Mick Jagger and Ronnie Wood defend Rolling Stones' ticket prices
Story by Jack Foley
MICK Jagger and Ronnie Wood have both defended the ticket prices for their forthcoming Rolling Stones gigs in two separate interviews.
The veteran rockers faced widespread criticism from fans and industry colleagues alike over the price of their four shows in New York and London, with prices for the O2 Arena gigs on November 25 and 29 ranging from £90 to a deluxe VIP package priced at £950.
Many fans say they cannot afford to buy them.
But speaking to Billboard, frontman Jagger said he’d be making no apologies and blamed the market for the high costs of actually putting on the shows.

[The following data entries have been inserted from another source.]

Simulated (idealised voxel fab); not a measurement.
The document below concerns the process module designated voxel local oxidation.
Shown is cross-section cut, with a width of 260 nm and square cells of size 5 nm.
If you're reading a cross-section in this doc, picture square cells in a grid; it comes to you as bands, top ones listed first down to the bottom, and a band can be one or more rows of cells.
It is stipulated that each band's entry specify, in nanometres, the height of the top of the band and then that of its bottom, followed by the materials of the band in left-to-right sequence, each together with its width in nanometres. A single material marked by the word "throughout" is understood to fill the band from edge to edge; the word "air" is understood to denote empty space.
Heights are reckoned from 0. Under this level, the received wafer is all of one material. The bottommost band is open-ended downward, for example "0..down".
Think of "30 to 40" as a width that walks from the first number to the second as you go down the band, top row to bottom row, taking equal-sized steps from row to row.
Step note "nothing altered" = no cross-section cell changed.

“I don’t think there should be a secondary ticket market. I don’t think it should be legal,” he said. “To my mind, there has to be a better way of doing it, but we’re living, really, with the way the system functions.
“We can’t, in four shows, change the whole ticketing system. You might say, ‘The tickets are too expensive’ – well, it’s a very expensive show to put on, just to do four shows, because normally you do a hundred shows and you’d have the same expenses.
“So, yes, it’s expensive,” he added. “But most of the tickets go for a higher price than we’ve sold them for, so you can see the market is there. We don’t participate in the profit. If a ticket costs 250 quid. let’s imagine, and goes for 1,000 quid, I just want to point out that we don’t get that difference.”
Guitarist Wood had earlier told The Daily Telegraph: “We’ve already spent a million on rehearsing in Paris. And the stage is going to be another few million. And the lights. We feel no bad thing about ticket prices. We’ve got to make something.”
The Rolling Stones themselves are expected to pocket around £16 million from the gigs. And there could be more to follow.
Keith Richards also stated this week: “This juggernaut, once it gets rolling, is almost unstoppable. ‘Oh, an extra gig,’ or, ‘Let’s play somewhere you’ve never played before.’ So things go on.
“Right now, I’m just happy to have the thing rolling and moving. It’ll be great, playing London and New York. The rest of it, it’ll happen. Don’t worry about it.”